Freediver: Triton Down launched quietly at the end of May, and while the $9 price reflects its short playtime, the title demonstrates a strong grasp of VR game design with a ‘swimming’ locomotion mechanic which is woven into the underlying gameplay.
From developer Archiact, Freediver: Triton Down is a total departure (in all the right ways) from the studio’s previous title, Evasion (2018). It’s a short but worthwhile narrative adventure about an oceanographer who gets caught in a capsized research vessel after discovering something unexpected in a cave in the ocean depths.
With a running time of roughly an hour, Triton Down is small in scope but big on VR game design. The game is built entirely around a ‘swimming’ locomotion system which is more than just a way to get the player from A to B. Not only does it allow you to seamlessly navigate in 3D space underwater, it creates a built-in tension between movement and survival as the player has to surface for air or risk drowning. This effectively puts a time limit on puzzle solving which is always in the back of your head, especially as the oxygen indicator on your arm beeps as it gets closer to 0%.
Swimming works by pulling the triggers and then swinging both arms at the same time to stroke, pushing you in the desired direction. If you want to turn artificially you can swing just one arm at a time which will rotate your body. To me this felt just a little bit odd and I preferred to simply rotate my real body in place (of course that meant I had to deal with the cord). There’s settings to adjust how much speed and momentum you get from each stroke; I found the default to be a good balance between ‘realism’ and not feeling like you’re playing the game to get workout.
In addition to swimming, you can also grab pretty much any part of the terrain to pull yourself along. This is not only convenient and natural, Triton Down smartly uses it as a means of getting through areas of high water current that is flowing too fast for you to swim against.
The game is essentially a narrative adventure with some light puzzle solving. And while neither the story nor the puzzles get particularly deep, it’s fun just to be part of the adventure as it unfolds.

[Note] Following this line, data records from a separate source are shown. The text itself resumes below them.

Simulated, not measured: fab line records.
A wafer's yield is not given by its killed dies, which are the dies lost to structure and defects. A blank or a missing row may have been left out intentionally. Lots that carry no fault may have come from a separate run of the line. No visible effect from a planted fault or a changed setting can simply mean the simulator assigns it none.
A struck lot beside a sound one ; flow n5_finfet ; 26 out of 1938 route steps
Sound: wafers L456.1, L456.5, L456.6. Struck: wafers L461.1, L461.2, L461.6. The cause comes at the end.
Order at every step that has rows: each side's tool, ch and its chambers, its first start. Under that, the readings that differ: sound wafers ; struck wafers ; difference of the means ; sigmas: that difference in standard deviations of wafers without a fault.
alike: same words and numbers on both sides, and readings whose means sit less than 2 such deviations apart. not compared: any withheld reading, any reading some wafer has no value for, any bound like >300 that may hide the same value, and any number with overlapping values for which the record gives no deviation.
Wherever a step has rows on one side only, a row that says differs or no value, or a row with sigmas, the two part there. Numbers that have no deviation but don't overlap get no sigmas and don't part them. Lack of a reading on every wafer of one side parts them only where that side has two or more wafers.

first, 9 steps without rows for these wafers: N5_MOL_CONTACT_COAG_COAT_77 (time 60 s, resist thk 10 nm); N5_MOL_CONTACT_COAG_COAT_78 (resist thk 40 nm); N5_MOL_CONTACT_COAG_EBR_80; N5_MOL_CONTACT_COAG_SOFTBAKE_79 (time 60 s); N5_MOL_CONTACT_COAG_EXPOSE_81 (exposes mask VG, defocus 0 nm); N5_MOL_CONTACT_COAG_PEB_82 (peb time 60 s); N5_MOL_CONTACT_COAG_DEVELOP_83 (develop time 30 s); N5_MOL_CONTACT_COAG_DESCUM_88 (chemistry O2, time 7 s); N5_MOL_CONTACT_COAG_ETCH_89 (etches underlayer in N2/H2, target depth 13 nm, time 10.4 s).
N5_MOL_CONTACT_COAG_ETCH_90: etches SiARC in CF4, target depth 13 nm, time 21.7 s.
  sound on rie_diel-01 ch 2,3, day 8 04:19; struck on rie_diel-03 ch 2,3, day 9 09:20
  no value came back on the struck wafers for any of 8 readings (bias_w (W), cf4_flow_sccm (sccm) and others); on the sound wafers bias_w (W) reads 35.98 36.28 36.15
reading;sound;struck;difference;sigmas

Exploring the capsized vessel with swimming locomotion allows the game to make interesting use of space as players explore areas made foreign by their upside down orientation. The game does a good job of making players feel embodied with its interactions. There’s the terrain to grab, doors and levers to pull, oxygen refill stations, glow sticks for lighting your way, and the oxygen gauge on your wrist which you’ll be referencing often. Smart use of lights a several points throughout the game lets you catch a glimpse of yourself using your arms to swim through the world which adds to the embodied feeling.
Despite a lot of smart VR game design on display, Triton Down does make a few odd missteps for immersion; at the start of the game the player inexplicably sees themselves through the perspective of another character (why?), and the handful of cutscenes strangely cut to a disembodied third-person view.
Considering the small scope and low cost of the game, however, it’s easy to forgive these flaws for what is otherwise an immersive VR adventure worth taking. Compared to Evasion, Archiact’s previous game, Freediver: Triton Down is a breath of fresh air thanks to its engaging interactivity and thoughtful VR design. I hope to see the studio embrace this approach and apply it on a larger scale to future titles.